Despite the uncertainty in recent years, families have returned to their home villages and are working to rebuild their lives.

“These are people impoverished by exile but really desperate to return,” said Martin Evans, international development lecturer at the University of Chester, who frequently travels to Casamance for research.

The number of internally displaced (IDPs) – most of whom live with relatives – is uncertain. The Internal Displacement Monitoring Centre in 2008 put the number of IDPs at “10,000 to 70,000”. Thousands of Casamancais are also living in neighbouring Gambia and Guinea-Bissau.

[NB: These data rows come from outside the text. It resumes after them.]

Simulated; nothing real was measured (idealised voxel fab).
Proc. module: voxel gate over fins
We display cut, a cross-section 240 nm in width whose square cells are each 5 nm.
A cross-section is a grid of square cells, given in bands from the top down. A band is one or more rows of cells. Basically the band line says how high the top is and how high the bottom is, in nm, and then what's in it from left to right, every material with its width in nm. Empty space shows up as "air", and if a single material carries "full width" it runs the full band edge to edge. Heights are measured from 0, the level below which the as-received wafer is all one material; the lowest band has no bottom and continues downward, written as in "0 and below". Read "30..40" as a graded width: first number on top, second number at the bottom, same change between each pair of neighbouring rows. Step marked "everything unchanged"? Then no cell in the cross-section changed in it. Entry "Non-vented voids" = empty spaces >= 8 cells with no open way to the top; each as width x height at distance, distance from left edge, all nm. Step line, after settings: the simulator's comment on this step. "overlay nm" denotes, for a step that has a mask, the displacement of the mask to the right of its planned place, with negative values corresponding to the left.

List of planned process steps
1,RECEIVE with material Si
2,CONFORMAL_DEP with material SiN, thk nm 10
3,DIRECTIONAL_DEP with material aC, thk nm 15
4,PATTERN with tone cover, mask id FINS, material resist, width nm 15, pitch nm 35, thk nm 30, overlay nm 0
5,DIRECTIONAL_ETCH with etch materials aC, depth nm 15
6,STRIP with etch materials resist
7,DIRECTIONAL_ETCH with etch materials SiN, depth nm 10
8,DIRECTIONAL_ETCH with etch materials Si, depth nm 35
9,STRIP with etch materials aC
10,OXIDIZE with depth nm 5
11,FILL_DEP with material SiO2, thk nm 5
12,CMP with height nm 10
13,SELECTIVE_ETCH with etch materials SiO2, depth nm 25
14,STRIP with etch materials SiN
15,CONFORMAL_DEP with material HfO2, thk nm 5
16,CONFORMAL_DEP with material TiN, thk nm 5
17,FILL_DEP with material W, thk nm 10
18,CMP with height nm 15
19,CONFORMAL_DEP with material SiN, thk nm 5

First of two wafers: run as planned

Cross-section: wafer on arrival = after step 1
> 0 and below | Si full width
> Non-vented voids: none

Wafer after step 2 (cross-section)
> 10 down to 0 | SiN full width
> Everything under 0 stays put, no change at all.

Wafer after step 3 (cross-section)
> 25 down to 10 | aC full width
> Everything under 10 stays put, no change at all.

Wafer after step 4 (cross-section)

Given the sporadic nature of violence in the region, many people regularly shuttle between where they sleep and where they farm, eager to resume their livelihoods but unable to fully resettle in their home villages. 

Photo: Nancy Palus/IRIN
A woman and her children among hundreds who fled Diabir, just outside Ziguinchor, after clashes between the army and separatist troops

Why now?

Local media pose a question many Senegalese are asking themselves: Why the resumption of violence in Casamance?

Residents, intellectuals and civil society leaders say there is consensus on a few points: The current impasse is unsustainable, and the government and MFDC have had no strategy to overcome it; division in the MFDC is a considerable barrier; and fresh negotiations are indispensable.

“The protracted conflict stems from absence of a clear and committed political engagement,” Evans said. “This comes from a lack of vision and coherent policy on the part of the Senegalese government, and chronic fragmentation and lack of a clear political structure on the part of the MFDC.”

The government has repeatedly pointed to division in the MFDC as precluding dialogue.

Researcher Vincent Foucher of the Centre d'études d'Afrique noire, Bordeaux, questions this argument.

“The Senegalese state does not seem to really want negotiations on the core issues – the status of the region – and does not really acknowledge the MFDC, arguing that it is too divided,” Foucher told IRIN. “The division of the MFDC is a real problem, but this is a troublesome argument because the divisions in the MFDC owe something to the government’s policies.”

Divide and rule?

Critics say the government’s way of dealing with skirmishes has been to dole out money to this or that MFDC faction. The Collectif des cadres casamançais, a coalition of Casamance civic and business leaders, in a 5 September communiqué called it “an ignoble strategy, consisting of dividing and weakening the adversary through the magic of money”.

But Foucher said those in the MFDC accused of taking government money do not necessarily abandon the group’s cause.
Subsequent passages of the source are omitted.